DAY 1: I planted seeds.
Since we made eggs this morning and used up what was left in the paper egg carton, I decided to use the carton to start a vegetable garden. First, I dug through my garage supplies and containers to make sure I had seeds. Success! They’re pretty old. 2013 seeds. I’m starting with the seed packs that are already open. Green beans, yellow corn, radishes.
I crumbled up the four eggshells from breakfast and broke them into bits, the remainder of the white albumen and all. I put a bit of this chunky mess into each of the twelve egg slots of the carton as fertilizer. I used wax paper to line the bottom of the open top cover (didn’t have any freezer paper) and put eggshell bits on that side, too.

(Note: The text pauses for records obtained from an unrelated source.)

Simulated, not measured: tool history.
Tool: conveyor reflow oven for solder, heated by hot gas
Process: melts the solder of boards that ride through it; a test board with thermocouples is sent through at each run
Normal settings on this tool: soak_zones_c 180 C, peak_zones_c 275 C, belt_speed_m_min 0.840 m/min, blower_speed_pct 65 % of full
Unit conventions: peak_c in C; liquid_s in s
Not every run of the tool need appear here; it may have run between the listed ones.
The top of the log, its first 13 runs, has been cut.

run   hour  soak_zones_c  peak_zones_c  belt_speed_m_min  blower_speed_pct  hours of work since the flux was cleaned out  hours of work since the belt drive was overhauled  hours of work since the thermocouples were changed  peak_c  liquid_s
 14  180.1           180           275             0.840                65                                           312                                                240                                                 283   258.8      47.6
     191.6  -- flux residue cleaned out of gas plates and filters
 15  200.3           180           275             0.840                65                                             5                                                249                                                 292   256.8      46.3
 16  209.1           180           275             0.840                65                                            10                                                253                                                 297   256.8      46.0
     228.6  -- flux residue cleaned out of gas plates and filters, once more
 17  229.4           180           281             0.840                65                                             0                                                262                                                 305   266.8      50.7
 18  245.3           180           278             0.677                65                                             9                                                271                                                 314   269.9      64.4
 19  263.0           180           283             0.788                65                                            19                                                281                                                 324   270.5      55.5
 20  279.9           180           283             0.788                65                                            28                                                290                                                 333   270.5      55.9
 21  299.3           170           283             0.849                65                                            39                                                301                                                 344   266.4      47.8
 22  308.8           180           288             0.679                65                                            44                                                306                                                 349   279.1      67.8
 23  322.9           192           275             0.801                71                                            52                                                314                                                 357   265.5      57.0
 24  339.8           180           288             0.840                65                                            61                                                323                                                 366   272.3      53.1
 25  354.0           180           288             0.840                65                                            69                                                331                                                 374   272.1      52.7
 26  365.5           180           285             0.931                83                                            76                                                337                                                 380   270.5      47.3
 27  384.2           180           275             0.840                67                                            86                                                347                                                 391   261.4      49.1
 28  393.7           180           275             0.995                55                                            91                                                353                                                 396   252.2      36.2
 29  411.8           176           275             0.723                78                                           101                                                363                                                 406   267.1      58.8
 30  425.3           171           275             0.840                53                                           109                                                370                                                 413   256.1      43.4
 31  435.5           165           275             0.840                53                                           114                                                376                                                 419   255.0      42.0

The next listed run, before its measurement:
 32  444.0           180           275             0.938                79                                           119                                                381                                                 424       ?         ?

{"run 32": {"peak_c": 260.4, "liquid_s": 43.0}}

Then I added the garden soil from a bag I had in the garage. I love my garage supplies. It’s always a pleasant surprise to see what I’ve managed to save or recycle for “someday” projects. Dirt is a garage supply staple in my opinion. I even have some potting soil for cactus plants… another project for later.
I heaped enough garden soil to fill the carton egg holes to over-flowing, knowing the soil would likely shrink when I watered the seeds at the end.
I really over-seeded this tiny start-up garden. Instead of two or three seeds per hole, they got six to eight. If they actually sprout – and it’ll be interesting to find out because the seeds are so old – then I can transplant the seedlings later into my many empty pots in the garage and use more of the big bag of garden soil that I still have sitting there. I’m not willing to put this baby garden outside yet, except during the warm sunny days. Fortunately, the large tray I have helps me carry the egg carton back and forth from the outside to inside. It also catches any water overflow.
The seeds all received a generous bath of water and the soil shrunk down like I thought it would. I left the empty seed packets near each section to identify them later. Since it’s a bit chilly outside today, I’ll keep them inside on the counter near a window for a couple of days (see photo).
It feels good to be planting something. I haven’t had a garden for several years, as evident by the date on the seed packets. And since this “quarantine” makes it possible to stay home for an extended period, I might actually be able to attend to these plants regularly and watch them grow. All I need to do is make sure the seeds get sunshine, stay warm, and be somewhat moist until they sprout.
Come along for the journey. Prayers and good vibes welcome for these baby plants.